The board members for this year included 14 CEO newspaper publishers and editors, five academics, including the President of Columbia University, dean of the Graduate School of Journalism at Columbia University, chairperson of the Department of Journalism at Boston University, a Harvard University professor of Humanities, and one administrator. This, of course, doesn’t even represent a viable sample of academics, let alone of the rest of the writing populace.

Regarding the Pulitzer Prize winners for poetry, my brief analysis sought to determine whether or not any patterns existed and included the past six winners. Data for years prior to 1995 is not currently available on the Pulitzer web site. I have not examined the content, nor style of the Prize poetry. Perhaps that will constitute a future analysis.

In any case, C. K. Williams was this year’s winner and an academic, teaching in the Creative Writing Program at Princeton University. All three of his judges were English professors, one of whom was actually at Princeton University, the very same institution as the winner. Blatant conflict of interest? I definitely think so… but surely the Pulitzer authorities would think otherwise and be able to rationalize or even deny any such conflict.

Mark Strand, winner of the1999 Pulitzer, was also an academic, teaching at the University of Chicago. He was also a former Poet Laureate of the United States, thus in good standing with the Library of Congress and politicians. Two of his jury members were English professors, the third president emeritus of the Poetry Society of America. Strand was also a recipient of grants from the National Endowment for the Arts and Guggenheim Fellowship, organizations, which ought also be examined under independent lens.

Charles Wright, winner of the 1998 Pulitzer, was an academic teaching English at the University of Virginia. Two of his jury members were English Professors, the third, editor of the Southern Review. Now, why didn’t the Pulitzer organization choose the editor of The American Dissident to serve on the jury? Wright was also a recipient of grants from the National Endowment for the Arts, a Guggenheim Fellowship, and Fulbright lecturer. One must wonder whether those organizations may be interconnected. Do they share the same board members and who are the members? These questions must be posed and answered.

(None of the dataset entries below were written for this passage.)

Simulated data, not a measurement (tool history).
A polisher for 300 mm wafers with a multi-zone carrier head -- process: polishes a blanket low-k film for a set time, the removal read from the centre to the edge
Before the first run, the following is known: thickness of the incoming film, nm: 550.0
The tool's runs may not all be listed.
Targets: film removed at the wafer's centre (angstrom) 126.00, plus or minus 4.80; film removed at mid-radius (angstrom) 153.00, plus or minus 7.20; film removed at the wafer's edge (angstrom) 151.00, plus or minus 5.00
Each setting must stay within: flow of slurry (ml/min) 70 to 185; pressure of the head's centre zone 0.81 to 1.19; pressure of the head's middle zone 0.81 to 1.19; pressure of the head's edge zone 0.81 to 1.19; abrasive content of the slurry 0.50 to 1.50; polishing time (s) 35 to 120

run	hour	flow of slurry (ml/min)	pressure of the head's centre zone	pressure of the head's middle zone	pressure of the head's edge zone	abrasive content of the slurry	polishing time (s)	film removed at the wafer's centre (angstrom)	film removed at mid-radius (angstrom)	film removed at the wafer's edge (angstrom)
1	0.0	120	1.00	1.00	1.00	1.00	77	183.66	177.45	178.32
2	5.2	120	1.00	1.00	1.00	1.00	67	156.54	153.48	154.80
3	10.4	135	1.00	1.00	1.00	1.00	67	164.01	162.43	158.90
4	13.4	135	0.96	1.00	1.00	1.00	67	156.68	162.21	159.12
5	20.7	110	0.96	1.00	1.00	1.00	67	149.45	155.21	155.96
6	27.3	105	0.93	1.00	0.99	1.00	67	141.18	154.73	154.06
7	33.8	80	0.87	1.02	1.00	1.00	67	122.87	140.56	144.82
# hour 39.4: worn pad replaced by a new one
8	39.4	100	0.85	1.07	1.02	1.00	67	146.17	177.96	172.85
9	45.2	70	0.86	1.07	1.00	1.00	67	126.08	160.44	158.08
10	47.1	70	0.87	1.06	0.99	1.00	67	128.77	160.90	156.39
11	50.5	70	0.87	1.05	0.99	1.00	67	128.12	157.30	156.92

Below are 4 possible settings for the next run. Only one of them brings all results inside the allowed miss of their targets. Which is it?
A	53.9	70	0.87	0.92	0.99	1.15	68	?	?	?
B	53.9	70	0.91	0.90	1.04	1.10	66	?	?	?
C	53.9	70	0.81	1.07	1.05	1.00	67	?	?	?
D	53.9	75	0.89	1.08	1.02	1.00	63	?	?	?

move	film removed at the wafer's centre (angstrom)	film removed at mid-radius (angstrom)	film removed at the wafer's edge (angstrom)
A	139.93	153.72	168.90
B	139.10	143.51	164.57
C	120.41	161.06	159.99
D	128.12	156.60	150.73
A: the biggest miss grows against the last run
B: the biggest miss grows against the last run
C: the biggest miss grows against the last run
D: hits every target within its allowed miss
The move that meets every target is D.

Lisel Mueller, winner of the 1997 Pulitzer, was as close to being an academic as possible, without officially being an academic, as a visiting writer at several academic institutions, including the University of Chicago and Washington University. All three of her jury members were English professors, one of whom was a previous Pulitzer Prize winner. Mueller was also a Pushcart Prize winner, another “prestigious” prize which I am currently analyzing.

Jorie Graham, winner of the 1996 Pulitzer, was an academic, teaching in the Writers' Workshop at the University of Iowa. All three of her jurors were English professors. She was also a recipient of a MacArthur Fellowship. Philip Levine, winner of the 1995 Pulitzer, was a lifetime academic. Two of his jurors were English professors; the third, a Souder Family professor, whatever that is.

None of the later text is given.